Latest revision as of 12:43, 2 May 2012

--D. Thiebaut 23:04, 25 April 2012 (EDT)



CSC270 Final Exam 2012

This exam is given under the rules of the honor code.
It is open books, open notes, open Web. However, until the deadline is passed, you cannot discuss any of the details of this exam with anybody except your instructor. This includes live conversation, email, sms, any mode of electronic communication.
If you have questions about this exam, email them to your instructor and the question and its answer will be emailed back to the whole class. This way everybody will have access to the same material and information.
The exam is due any time before noon on Thursday, May 10th. You must demonstrate the correct operation of your hardware. Please make an appointment in advance for a 10-minute demonstration. The demonstration cannot be made past 6:00 p.m. on 5/9/12. Once the demonstration is done, you have until the deadline to hand in a report showing the details of your design. If you cannot handin the exam in person, place it with the Arduino and USB cable in the envelop provided , write your name on it, and give it to Daryl Jett in the main office, on the 2nd floor.




Problem #1 (3.7 points)

You have to design some hardware that will interface with an Arduino microcontroller.

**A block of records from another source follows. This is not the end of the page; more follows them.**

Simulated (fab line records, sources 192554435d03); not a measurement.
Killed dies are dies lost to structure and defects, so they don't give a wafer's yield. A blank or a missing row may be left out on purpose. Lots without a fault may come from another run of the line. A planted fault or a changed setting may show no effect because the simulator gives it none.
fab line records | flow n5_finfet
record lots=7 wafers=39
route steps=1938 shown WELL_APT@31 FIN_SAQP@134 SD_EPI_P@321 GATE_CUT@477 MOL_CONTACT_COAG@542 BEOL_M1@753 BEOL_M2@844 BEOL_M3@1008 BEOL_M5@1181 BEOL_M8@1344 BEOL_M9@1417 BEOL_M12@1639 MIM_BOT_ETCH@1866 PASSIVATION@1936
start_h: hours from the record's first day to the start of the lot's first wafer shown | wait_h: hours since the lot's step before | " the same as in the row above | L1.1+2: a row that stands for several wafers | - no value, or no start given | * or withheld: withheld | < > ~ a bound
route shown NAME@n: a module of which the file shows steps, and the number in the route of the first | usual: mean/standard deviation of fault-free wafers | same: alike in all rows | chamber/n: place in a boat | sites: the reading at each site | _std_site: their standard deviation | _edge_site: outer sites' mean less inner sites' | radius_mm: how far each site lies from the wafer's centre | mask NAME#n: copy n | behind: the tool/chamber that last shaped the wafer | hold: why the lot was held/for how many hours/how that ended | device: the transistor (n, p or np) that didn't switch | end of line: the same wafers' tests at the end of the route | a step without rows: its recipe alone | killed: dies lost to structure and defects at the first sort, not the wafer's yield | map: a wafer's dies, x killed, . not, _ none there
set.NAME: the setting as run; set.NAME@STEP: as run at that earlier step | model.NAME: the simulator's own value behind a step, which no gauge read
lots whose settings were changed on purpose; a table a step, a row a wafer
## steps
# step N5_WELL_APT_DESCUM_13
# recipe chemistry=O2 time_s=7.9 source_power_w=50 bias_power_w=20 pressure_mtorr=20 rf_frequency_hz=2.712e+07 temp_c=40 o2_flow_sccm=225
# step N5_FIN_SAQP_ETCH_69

The Arduino uses the handshake protocol to send characters out. It sends all the ASCII characters from 'A' to 'Z', and starts over. It sends an active-low Strobe signal and listens to an active-low Ack signal. The Arduino waits 1/2 second between each character. Whenever it sends 'A' it activates its yellow on-board LED. The LED is turned off when a 'B' (or any character other than 'A' is sent). This LED turns ON every 13 seconds approximately, and stays ON for approximately 1/2 second (26 characters * 0.5 sec = 13 sec).

Your assignment is to design a system that will receive the characters, and turn ON its own LED whenever it sees the code for 'A'. This way your receiver hardware will blink synchronously with the Arduino. The LED should stay ON for about 1/2 second.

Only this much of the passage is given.